Business Maverick
Bible-thumping bankers say Jesus loves a profit

Two London bankers have now turned to the church to defend the banking system, its profits and the bonuses paid to senior executives. Perhaps they fear a turn to the rock-solid (if less wildly profitable) imperturbability of Islamic banking. Or, more likely, the wrath of the British public by way of their government. Or, even more likely, the damage some see being done by their own colleagues who are calling for a moral reawakening.
If two make a trend, then the trend is now for bankers to invoke Christianity in defence of their business practices.
“Profit is not satanic,” the chief executive of Barclays, John Varley, told the congregation of London’s famous St Martin-in-the-Fields Church on Wednesday. He later expanded on the topic to Bloomberg, pushing the point that “fair reward” is compatible with Christianity.
That might have been remarkable in itself, especially before the 2008 crash led to so much navel gazing within the finance industry. But Varley is only echoing, slightly weakly, what Brian Griffiths of Goldman Sachs said more than two weeks ago. “The injunction of Jesus to love others as ourselves is an endorsement of self-interest,” is the best sound bite to come out of his address in St Paul’s Cathedral.
Churches in and around the City of London have reported an increase in attendance by financial sector workers, and many have organised discussions around the morality of high finance. That meshes with other reports of both genuine soul-searching among those responsible for the recession and the clearly fake repentance of others who are seeking to limit future government involvement in banking.
The issue of greater regulation has just about been settled in both the US and Europe; the zeitgeist will not allow a return to laissez-faire. But public opinion on remuneration for finance workers, by contrast, could still be swayed. That is the battle now being fought on religious turf.
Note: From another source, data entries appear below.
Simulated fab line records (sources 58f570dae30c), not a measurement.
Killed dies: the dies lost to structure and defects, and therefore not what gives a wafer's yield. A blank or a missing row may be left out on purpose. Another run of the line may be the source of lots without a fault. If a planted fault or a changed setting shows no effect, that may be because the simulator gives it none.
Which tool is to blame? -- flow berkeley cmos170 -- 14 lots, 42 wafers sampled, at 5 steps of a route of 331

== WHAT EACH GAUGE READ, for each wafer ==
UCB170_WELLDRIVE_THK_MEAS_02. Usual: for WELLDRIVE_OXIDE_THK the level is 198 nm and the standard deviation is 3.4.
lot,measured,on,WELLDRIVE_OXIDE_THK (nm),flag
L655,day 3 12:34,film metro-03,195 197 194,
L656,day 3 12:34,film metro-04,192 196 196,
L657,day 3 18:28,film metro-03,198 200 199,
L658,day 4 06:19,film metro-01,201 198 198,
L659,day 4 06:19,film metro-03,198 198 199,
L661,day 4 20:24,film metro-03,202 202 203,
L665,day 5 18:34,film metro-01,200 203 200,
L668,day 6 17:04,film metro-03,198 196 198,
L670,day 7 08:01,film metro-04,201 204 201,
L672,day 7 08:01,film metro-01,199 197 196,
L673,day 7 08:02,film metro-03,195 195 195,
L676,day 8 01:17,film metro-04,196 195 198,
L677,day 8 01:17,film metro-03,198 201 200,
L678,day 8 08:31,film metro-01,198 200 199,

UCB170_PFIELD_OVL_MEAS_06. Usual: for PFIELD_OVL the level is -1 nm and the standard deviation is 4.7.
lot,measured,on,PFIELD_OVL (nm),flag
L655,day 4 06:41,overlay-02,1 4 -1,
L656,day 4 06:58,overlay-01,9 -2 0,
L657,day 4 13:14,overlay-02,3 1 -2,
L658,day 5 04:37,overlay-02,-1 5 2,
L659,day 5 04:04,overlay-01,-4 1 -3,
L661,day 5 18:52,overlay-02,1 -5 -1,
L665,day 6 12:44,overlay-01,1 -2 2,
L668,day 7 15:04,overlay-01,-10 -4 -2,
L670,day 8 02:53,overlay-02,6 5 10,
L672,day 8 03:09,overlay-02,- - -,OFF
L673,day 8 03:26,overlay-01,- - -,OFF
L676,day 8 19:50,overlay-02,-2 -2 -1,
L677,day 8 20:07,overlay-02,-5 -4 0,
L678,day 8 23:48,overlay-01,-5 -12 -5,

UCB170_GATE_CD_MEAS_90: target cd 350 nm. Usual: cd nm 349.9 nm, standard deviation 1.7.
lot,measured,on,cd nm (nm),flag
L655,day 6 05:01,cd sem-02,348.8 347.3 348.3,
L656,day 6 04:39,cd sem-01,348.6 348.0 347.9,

Lazard International chairman Ken Costa, who is deeply involved in church work, is one high-finance leader who has called out his industry for its moral failings, citing irresponsibility and greed as examples of how banking strayed from the path. He isn’t alone, and these internal critics have added credibility to the greed-is-bad camp, which wants a ceiling on how much banking executives can earn.
Clearly the debate is still hot, and clearly theologians and church leaders have the power to shape it. Who’d have thought it?